NC Latin American Film Festival
Sunday, Oct. 20–Saturday, Nov. 2
UNC’s Institute for the Study of the Americas, Chapel Hill
Duke’s Center for Latin American and Caribbean Studies, Durham
By now, Latin Americans make up 9.6 percent of North Carolina residents. While this is a smaller proportion than the rest of the country, the population is growing at a faster rate than any other group in the state. Rarely, though, are those spikes in statewide representation reflected in academia. At UNC-Chapel Hill, as of 2018, less than 5 percent of full-time faculty were Hispanic. This number has increased since 2007, but it still doesn’t represent the 10 percent of Latin American students at the university.
The thirty-fourth-annual NC Latin American Film Festival will take place October 20 through November 2. Films will be shown throughout venues in the Triangle, with variations in genre, country, and language. It takes place through a collaboration with Duke University’s Center for Latin American and Caribbean Studies and UNC-Chapel Hill’s Institute for the Study of the Americas.
The festival launched in 1986 as a way to connect the growing Latin American population in the state and the academic community. Today, UNC-Chapel Hill’s Institute for the Study of the Americas has more than fifteen hundred short and feature-length films available for public use, according to Miguel Rojas-Sotelo, the festival’s director for the last ten years, who helped start a Latin American short film festival in Pennsylvania during his doctoral program at the University of Pittsburgh. Now, as a teacher at Duke, he is able to “show the realities of Latin America through film.”

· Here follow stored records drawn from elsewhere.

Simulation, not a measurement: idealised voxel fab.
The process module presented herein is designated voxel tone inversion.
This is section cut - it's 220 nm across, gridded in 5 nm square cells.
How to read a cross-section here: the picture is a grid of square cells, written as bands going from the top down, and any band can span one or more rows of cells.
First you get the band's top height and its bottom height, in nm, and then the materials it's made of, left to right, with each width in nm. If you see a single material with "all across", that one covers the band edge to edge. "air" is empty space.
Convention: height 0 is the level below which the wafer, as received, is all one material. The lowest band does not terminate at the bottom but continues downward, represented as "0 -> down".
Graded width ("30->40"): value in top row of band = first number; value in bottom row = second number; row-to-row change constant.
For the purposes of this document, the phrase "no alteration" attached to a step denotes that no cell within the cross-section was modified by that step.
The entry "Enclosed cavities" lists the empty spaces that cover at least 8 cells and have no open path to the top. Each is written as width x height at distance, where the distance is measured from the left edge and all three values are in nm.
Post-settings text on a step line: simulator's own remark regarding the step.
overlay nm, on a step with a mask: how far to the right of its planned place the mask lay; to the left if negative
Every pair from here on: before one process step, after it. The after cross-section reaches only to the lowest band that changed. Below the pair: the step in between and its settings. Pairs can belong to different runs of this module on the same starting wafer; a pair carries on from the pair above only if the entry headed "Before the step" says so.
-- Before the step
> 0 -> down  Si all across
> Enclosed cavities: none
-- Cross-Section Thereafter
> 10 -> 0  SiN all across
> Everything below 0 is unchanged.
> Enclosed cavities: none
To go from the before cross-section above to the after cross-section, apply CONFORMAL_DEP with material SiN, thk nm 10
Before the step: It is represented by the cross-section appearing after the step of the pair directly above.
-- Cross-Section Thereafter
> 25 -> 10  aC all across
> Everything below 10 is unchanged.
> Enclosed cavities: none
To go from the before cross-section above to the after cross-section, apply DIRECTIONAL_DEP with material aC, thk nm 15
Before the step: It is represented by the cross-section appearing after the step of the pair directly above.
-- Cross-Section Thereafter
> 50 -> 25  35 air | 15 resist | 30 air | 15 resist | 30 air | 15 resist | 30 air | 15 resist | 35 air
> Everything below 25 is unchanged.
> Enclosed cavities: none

Since 2012, the festival has shifted to focus more on indigenous populations in Latin America, as a way to lift up the voices of people that are often ignored by modern media, news, and art. This year, in conjunction with the United Nations’ International Year of Indigenous Languages, there will be a series of short films created by indigenous filmmakers.
Mãtãnãg: The Enchanted Woman, an animated short from the Maxacali in Brazil, was created with the help of the entire village, from designs to the post-production process. Director Charles Bicalho, who will attend the screening, says this is the second animated movie he had ever produced.
“It was a completely different process because we did the illustration workshops in the village with more than fifteen people,” Bicalho says. “I mean kids and women and the guys, everybody was illustrating.”
The fifty-minute short animates the folk story of Mãtãnãg, a woman who ends up in the village of the dead with her husband’s spirit. Bicalho and a Maxacali shaman developed the screenplay. When it came to production, animation felt like the perfect medium to tell the ancient tale.
“We can use the animation language to tell any kind of story we want,” Bicalho says.
On the other hand, some films take on stories closer to real life. DisemPOWERed is a documentary by mother-and-son duo Sandy Smith-Nonini and Roque Nonini that follows the aftermath of Hurricane Maria in Puerto Rico, exploring how the country’s dependency on oil, debt, and corruption within the national electric company led to blackouts that lasted for months.
“It was very corrupt because the governors and ruling parties had come to use the electric company as a sort of a piggy bank to do their favorite financial projects,” Smith-Nonini says of Puerto Rican Electric Power Authority.
The movie tells the story of Puerto Rico’s economic collapse through the Puerto Ricans that the filmmakers met through three separate trips. Some of the film’s subjects were without refrigeration for insulin or kidney dialysis, while others are early power-plant retirees who are now fixing lines for their villages.
María López, former programming director for the Chicago Latino Film Festival, says she thinks that film, but especially short film, are more accessible to the public.
“With the digital age that we live in and social media, everybody has a much shorter attention span,” López says. “You’re most likely to just want to watch a short video. This is why short films are my favorite way of telling and presenting Latin American stories.”